Renault India is not looking at importing electric vehicles or CKD packs of electric vehicles like the Zoe, Kangoo or the upcoming Twingo electric to rush into the EV segment, the company’s CEO & MD Venkatram Mamillapalle confirmed to EVW on the sidelines of the Auto Expo 2020.
When asked if Renault India was considering the import of CKD packs for assembly to compete with rivals who have perfected this formula to establish a foundation in the EV market (namely the MG ZS EV and the Hyundai Kona), Mamillapalle said the company’s strategy, even for electrified vehicles, hinges on high localization:
I don’t know if you were there in my last press conference where I said I don’t want to bring any ‘me too’ products, and that’s the first testimony for this car (pointing to the Renault Triber) and the next launch that is going to happen in H2 of this year, and these are not ‘me too’ products, I’m not for it. Even electric absolutely (we want to have) made-in-India, for-India (vehicles).
Replying to whether the Renault K-ZE (Kwid electric sold in China since last year) displayed at the Expo would be the company’s affordable electric car, considering much of the development of the vehicle was done in India (the CMF-A was developed in India under the leadership of the late Gerard Detourbet) and the local factory builds the petrol version (and the glider) almost 100% from Indian parts, Mamillapalle said:
Yes the Kwid electric is one of the options. We are looking at this platform (CMF-A), this is our platform, not Chinese. I will build on this.
As a second step would Renault ‘electrify’ the Triber and the compact SUV that is coming later this year, given that the CMF A+ is a modular architecture and could use the same electric drivetrain as the Kwid?
There is no intent at this point of time, but why not? These are possible, all that you need to do is manage the floor of the car. Once you have that designed and adapted, you can do anything. It is all in the design and how you build the bottom, and then the top hat is anything.
Looking at the size and positioning of the Kwid petrol, the electric version could easily become India’s cheapest electric car and a long-range one at that. The Kwid electric has the makings of a catalyst of the EV market as the car that is it based on has a desirable design, a decent level of equipment that includes a 20.32 cm touchscreen and digital instrument panel, a good ground clearance, usable rear seat, and formidable brand strength in the marketplace, all at a price of a Maruti Alto.

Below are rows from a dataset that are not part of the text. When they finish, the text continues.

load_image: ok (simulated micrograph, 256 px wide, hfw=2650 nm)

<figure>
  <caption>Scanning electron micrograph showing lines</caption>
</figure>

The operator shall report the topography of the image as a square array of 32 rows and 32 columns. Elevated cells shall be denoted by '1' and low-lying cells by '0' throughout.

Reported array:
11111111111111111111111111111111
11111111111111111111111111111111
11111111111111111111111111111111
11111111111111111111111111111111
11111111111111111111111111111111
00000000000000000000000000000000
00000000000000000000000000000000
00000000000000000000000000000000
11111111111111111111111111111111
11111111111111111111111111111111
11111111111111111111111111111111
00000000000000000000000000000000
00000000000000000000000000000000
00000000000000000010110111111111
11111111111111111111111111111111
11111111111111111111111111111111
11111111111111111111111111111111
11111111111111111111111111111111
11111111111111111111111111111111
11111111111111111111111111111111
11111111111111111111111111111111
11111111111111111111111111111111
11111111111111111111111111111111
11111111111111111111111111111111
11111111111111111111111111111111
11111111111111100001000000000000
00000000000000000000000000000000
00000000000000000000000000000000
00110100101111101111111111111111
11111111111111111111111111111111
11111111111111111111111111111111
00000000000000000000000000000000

The first Renault electric car price would be influenced by the specification of the battery and motor which constitute the most expensive components of an electric vehicle. Since the battery would have to be imported, costs can be driven down through investing in a battery assembly plant, as MG India is doing. To be a disruptor, EVW feels the Kwid electric must retain most features of the petrol car, offer a real world range of 200 km with a DC fast-charging option at an ex-showroom price of about Rs 6 lakh.